To visualize the ratio as barplot try:

  for (i in rownames(test$summary_table))  { 
    Circ.ratioplot(Circ_filtered, Linear_filtered, plotrow=i, groupindicator1=c(rep('Control',3),rep('Treatment',3)), 
		   lab_legend='Condition', circle_description = 1 )
  }

To visualize the abundance of host-gene and circle separately in a line plot try:

  for (i in rownames(test$summary_table))  {
    Circ.lineplot(Circ_filtered, Linear_filtered, plotrow=i, groupindicator1=c(rep('Control',3),rep('Treatment',3)),
		  circle_description = 1 )
 }

More examples on how to deal with different data can be found in the example_data folder.

Usage with DCC output

  1. Read and load DCC output into R
  library(CircTest)

  CircRNACount <- read.delim('CircRNACount',header=T)
  LinearCount <- read.delim('LinearCount',header=T)
  CircCoordinates <- read.delim('CircCoordinates',header=T)
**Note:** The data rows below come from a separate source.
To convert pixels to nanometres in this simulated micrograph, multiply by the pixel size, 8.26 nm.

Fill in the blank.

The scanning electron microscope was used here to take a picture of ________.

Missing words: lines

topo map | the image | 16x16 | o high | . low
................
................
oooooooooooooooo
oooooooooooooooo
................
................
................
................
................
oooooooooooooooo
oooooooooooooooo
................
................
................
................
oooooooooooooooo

  CircRNACount_filtered <- Circ.filter(circ = CircRNACount, linear = LinearCount, Nreplicates = 6, filter.sample = 6, filter.count = 5, percentage = 0.1)
  CircCoordinates_filtered <- CircCoordinates[rownames(CircRNACount_filtered),]
  LinearCount_filtered <- LinearCount[rownames(CircRNACount_filtered),]

Alternatively, load the processed Westholm et al. data from CircTest package.

  
  library(CircTest)
  
  data(Circ)
  CircRNACount_filtered <- Circ
  data(Coordinates)
  CircCoordinates_filtered <- Coordinates
  data(Linear)
  LinearCount_filtered <- Linear
  1. Test for host-independently regulated circRNAs
 test=Circ.test(CircRNACount_filtered,LinearCount_filtered,CircCoordinates_filtered,group=c(rep(1,6),rep(2,6),rep(3,6)))
 # Significant result show in a summary table
 View(test$summary_table)
  1. Visuallize the significantly host-independently regulated circRNAs
 for (i in rownames(test$summary_table))  {
  Circ.ratioplot( CircRNACount_filtered, LinearCount_filtered, CircCoordinates_filtered, plotrow=i, 
                  groupindicator1=c(rep('1days',6),rep('4days',6),rep('20days',6)), 
                  lab_legend='Ages', gene_column = 4 )
 }

Plugin for CIRI data

If you have circle files generated by CIRI, you may but all sample files into one folder and run the python script:

python merge_ciri.py /path/to/all/ciri/files

This will procude three files. Please use the junction_reads.txt as Circ, the non_junction_reads.txt as Linear, and change circle_description = c(1:6)